While I would be glad to discuss the role of the gold standard in the Depression, this is not the same thing as saying that the Fed was unable to expand the money supply because all (or many) banks had failed.
Increasing the money supply (or keeping it from falling) is not the same thing as bailing out the banks.
And while I realize that the Great Depression has been brought into this discussion, the context was the current situation–did the Fed need to bail out the investment banks on Wall Street? (And Citibank too.) And there is no gold standard now to keep the Fed from increasing the quantity of money as much as it sees fit. There are about $5 trillion in outstanding goverment debt.

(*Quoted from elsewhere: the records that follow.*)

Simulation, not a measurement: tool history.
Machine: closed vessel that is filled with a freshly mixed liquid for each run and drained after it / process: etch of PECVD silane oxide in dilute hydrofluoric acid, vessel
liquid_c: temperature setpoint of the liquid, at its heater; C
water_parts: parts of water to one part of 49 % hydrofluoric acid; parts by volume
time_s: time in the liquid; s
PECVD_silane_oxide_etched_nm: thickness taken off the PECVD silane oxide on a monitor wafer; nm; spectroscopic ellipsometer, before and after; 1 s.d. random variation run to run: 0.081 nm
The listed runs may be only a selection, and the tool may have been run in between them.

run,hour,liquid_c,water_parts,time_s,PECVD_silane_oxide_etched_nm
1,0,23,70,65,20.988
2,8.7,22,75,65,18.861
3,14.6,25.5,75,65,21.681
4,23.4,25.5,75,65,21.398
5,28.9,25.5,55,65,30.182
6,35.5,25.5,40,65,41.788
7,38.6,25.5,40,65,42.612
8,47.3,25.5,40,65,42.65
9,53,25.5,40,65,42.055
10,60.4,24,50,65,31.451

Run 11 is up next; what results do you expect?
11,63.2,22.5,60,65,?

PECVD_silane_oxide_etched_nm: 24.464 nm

My view is that the Fed should increase the quantity of base money however much necessary to keep nominal expenditures on a 3% growth path. FDIC should reorganize failed banks as fast as it can. But the notion that the Fed cannot expand the money supply if some (or even all) banks fail is false.
Megan McArdle
Aug 26 2009 at 8:47am
But the money supply is in some sense just a proxy for the credit markets. An increase in the physical amount of currency does not help you if everyone takes it home and sticks it under their mattress because they’re afraid of the banks failing. You’ve increased the amount of currency in circulation, but the velocity is still falling. Demand deposits and currency are only substitutable when there is faith in the banks.
You seem to be saying that a world with no banking system and an equally sized m1 composed entirely of currency would be no different from a world with a mix of currency and demand deposits. This seems ludicrous to me, but perhaps I do not understand.
Jeffrey Rogers Hummel
Aug 26 2009 at 11:16am
Bill Woolsey’s comments do an excellent job of defending David’s important point about the crucial but often overlooked difference between what Milton Friedman would have had the Fed do during the Great Depression and what Ben Bernanke has actually done during the current recession. I posted about the same point over at Liberty and Power. As I stated there: “Milton Friedman’s research on the Great Depression, which emphasized the demand-side impact of the bank panics, is quite different from Ben Bernanke’s, which emphasized the supply-side impact. This difference implies significantly different policies: a general increase in liquidity in the case of Friedman versus targeted (and until last October, sterilized) bailouts in the case of Bernanke.” Bernanke’s subsequent doubling of the monetary base to $1.7 trillion could have easily been accomplished with traditional open market operations, making hardly a dent in the Treasury’s outstanding debt of nearly $7 trillion while avoiding any loans whatsoever to specific depositories, investment banks, or other financial institutions.
Bill Woolsey
Aug 26 2009 at 1:37pm
McArdle:
I don’t think that the quantity of money is a proxy for credit markets. As Yeager said, “Money and Credit, Still Confused.”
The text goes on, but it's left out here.